Meanwhile, the Louisiana Board of Regents is finalizing
a statewide, need-based financial aid proposal to give $2,000
annually to needy full-time, first-year students and $1,000
to part-time students at all public two-year and four-year
colleges in the state.
LSU students could get both awards.
Financing both programs is largely dependent on the Louisiana
Legislature, which starts its regular session April 30.
LSU System officials said they could initially fund their
program on their own.
The new proposals buck the nationwide trends of programs,
like Louisiana’s TOPS, that base awards on merit only and
not financial need.
Such programs have garnered some national backlash for aiding
many students whose families could already afford college.
The Pelican Promise for LSU’s main campus and the statewide
Regents’ plan fall in line with a newer trend to offer more
scholarships to low-income students as college costs have
skyrocketed.
“We want to ensure (that)
any qualified resident of this state has the opportunity
to come to the flagship university — despite finances,”
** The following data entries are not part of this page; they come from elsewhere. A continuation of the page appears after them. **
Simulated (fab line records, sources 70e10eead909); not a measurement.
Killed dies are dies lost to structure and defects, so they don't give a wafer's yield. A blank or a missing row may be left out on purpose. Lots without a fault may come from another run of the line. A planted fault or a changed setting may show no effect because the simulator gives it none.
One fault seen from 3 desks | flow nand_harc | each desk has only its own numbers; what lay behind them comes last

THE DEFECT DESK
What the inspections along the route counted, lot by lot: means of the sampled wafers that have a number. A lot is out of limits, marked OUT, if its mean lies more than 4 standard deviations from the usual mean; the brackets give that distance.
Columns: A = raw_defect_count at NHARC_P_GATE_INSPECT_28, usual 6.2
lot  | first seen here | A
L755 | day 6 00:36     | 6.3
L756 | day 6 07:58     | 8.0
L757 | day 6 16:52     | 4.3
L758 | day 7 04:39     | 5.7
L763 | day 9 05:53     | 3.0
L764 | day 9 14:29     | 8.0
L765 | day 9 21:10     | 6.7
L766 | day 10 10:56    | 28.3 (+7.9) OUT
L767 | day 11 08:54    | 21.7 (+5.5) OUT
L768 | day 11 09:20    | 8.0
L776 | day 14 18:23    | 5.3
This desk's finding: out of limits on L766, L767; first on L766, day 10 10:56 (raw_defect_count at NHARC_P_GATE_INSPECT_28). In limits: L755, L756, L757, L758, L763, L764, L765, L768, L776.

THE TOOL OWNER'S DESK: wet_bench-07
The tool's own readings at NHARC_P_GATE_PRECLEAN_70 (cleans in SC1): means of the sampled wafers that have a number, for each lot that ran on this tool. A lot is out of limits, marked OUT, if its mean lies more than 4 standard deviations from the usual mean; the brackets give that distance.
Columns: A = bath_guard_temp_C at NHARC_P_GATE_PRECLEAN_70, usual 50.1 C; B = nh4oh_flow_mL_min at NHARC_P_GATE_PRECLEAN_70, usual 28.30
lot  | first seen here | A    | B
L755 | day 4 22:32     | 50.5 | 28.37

LSU Chancellor Sean O’Keefe said.
The goal is to fill the often-costly
gap left after an able student receives TOPS — Tuition Opportunity
Program for Students.
O’Keefe said nearly all incoming
LSU freshman are on TOPS, which pays tuition — but not all
costs — for students who meet certain standards in high
school.
There is a big difference
between the “sticker price and the actual cost” to attend
college, O’Keefe said.
For instance, the basic TOPS
award is $3,328 per year, and the actual annual cost to
attend LSU is $18,463, counting everything from room and
board to textbooks and transportation, according to LSU
statistics.
Luke Swarthout, higher education
associate for the U.S. Public Interest Research Group, said
merit-based aid gained popularity in the 1990s at the expense
of need-based aid because legislators wanted to make voters
happy.
So it is good to see some
need-based aid gaining traction, he said.
“Politicians don’t want to
rely on the Pell (federal need-based grant) because they’re
low-income and less likely to vote,” Swarthout said. “Merit
aid is much more politically friendly.”
Louisiana Commissioner of
Higher Education Joseph Savoie said the still-unnamed statewide
Regents need-based plan complements the Pelican Promise,
and an LSU student could receive both.
“Ours is about access, not
about choice,” Savoie said, noting the proposal that would
give money to students attending everything from Louisiana’s
technical colleges to its flagship campus.
Students would receive the
Regents’ award based entirely on federal Pell grant eligibility
for low-income students. The expectation is to assist 25
percent of all first-time public college students in the
fall.
“What ours does is add $2,000
to the Pell grant,” Savoie said.
The LSU Pelican Promise is
more restrictive, awarding admitted students who are Pell-eligible
but also have a family income no more than 50 percent above
the poverty level.
Currently, 50 percent above
equates to a family income of $25,755 for a family of three.
The plan is to eventually expand the program as money becomes
available to 100 percent of the poverty level, which is
$34,340 for a family of three, said Jim McCoy, LSU vice
provost of enrollment management, who authored the proposal.
In four years, as the program
is phased in, about 1,300 students at LSU should be aided
by the Pelican Promise, he said.
Although the $4 million that
will eventually fund the program at LSU is not a huge amount,
McCoy said, it also is a big motivator just by offering
students hope.
“It could be the last piece
to put someone in college without taking any loans out,”
McCoy said. “So I think that’s a huge thing.”
LSU System President William
Jenkins said the hope is it can eventually be expanded to
all schools in the LSU System.
“It’s a very important initiative,”
Jenkins said. “We have to get this done now.”
Charles Zewe, LSU System
vice president for communication and external affairs, said
the new LSU proposals are race-blind. But one side effect
could be increasing diversity.
“LSU needs more minority
students,” Zewe said. “There’s been a problem and concern
for a long time that we’re not attracting enough African-American
students to LSU on the perception that LSU is not friendly
to them.
“And that’s not true,” Zewe
said.
LSU currently has about an
11 percent minority enrollment.
Julie Scott, co-founder of
the non-profit Career Compass of Louisiana college-advising
organization in East Baton Rouge Parish, said all extra
help for financially struggling students is great.